Monday, May 29, 2006

David Weiss: What's Temporary is Permanent

I'm a Mac user, so David Weiss's blog has become a new favorite place to visit. But his post this past Saturday was thought-provoking for reasons well beyond those that can allow one to make better use of a computer.

He talks about how easy it is for developers, under pressure, to apply a temporary fix, something to get one through the moment's crisis and move on. I know this can happen to fiction writers, too -- to all of us, really.

How many times in life does employing the expedient weaken the scaffolding we want to use to cross to our true goals?

Read Weiss's post here:

David Weiss: What's Temporary is Permanent


2 comments:

Sandra Ruttan said...

My husband is a computer programmer (well, a "software analyst and business consultant") by day, firefighter by night. But for 7 years now, I have listened to stories about cheap companies that take the quick road to slap short-term fixes down instead of dealing with systemic programming problems. Thanks to his work experience and my journalism/desktop publishing background, it wasn't hard to persuade Kevin to join the mac world.

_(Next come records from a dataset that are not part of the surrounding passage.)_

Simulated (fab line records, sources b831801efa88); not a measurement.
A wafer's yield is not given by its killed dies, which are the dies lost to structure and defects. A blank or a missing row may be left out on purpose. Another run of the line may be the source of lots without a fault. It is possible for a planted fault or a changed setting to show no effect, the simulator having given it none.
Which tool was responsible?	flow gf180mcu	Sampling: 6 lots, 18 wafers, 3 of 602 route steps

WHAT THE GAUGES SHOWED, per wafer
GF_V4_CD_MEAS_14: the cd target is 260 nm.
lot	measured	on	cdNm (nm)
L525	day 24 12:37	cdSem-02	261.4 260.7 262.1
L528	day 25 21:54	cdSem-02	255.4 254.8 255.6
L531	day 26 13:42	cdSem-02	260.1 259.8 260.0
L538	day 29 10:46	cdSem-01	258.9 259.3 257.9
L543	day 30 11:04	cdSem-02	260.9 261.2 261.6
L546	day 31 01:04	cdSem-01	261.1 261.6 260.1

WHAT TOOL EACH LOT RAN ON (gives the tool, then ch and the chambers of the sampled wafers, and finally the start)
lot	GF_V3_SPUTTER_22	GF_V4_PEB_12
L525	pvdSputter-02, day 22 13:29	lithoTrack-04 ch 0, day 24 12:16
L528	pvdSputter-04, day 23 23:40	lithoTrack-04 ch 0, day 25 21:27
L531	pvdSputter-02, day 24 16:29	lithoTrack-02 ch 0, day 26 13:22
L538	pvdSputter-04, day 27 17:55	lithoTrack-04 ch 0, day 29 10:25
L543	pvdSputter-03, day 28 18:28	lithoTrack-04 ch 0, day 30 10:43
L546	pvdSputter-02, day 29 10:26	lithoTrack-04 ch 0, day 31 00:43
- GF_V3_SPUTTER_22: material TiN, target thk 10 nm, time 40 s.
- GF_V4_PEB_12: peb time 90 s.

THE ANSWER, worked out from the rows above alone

Of course, the other side of this in the publishing world is that there is always room for improvement, and one could edit their work to death, but it is a good point that we shouldn't be rushed. I'm facing that right now, with a deadline for edits and a longlist of desired changes, a shortlist of required changes. I really want to get the longlist done, instead of just being content with the shortlist.

Jan Burke said...

You raise a good point. Revision is one of the wonderful tools of the writer. I'd be too inhibited to write if I had to get it perfect in one try. Nobody minds a rough draft -- the problem is when a rough draft becomes a final draft simply because the writer didn't care enough to make it better.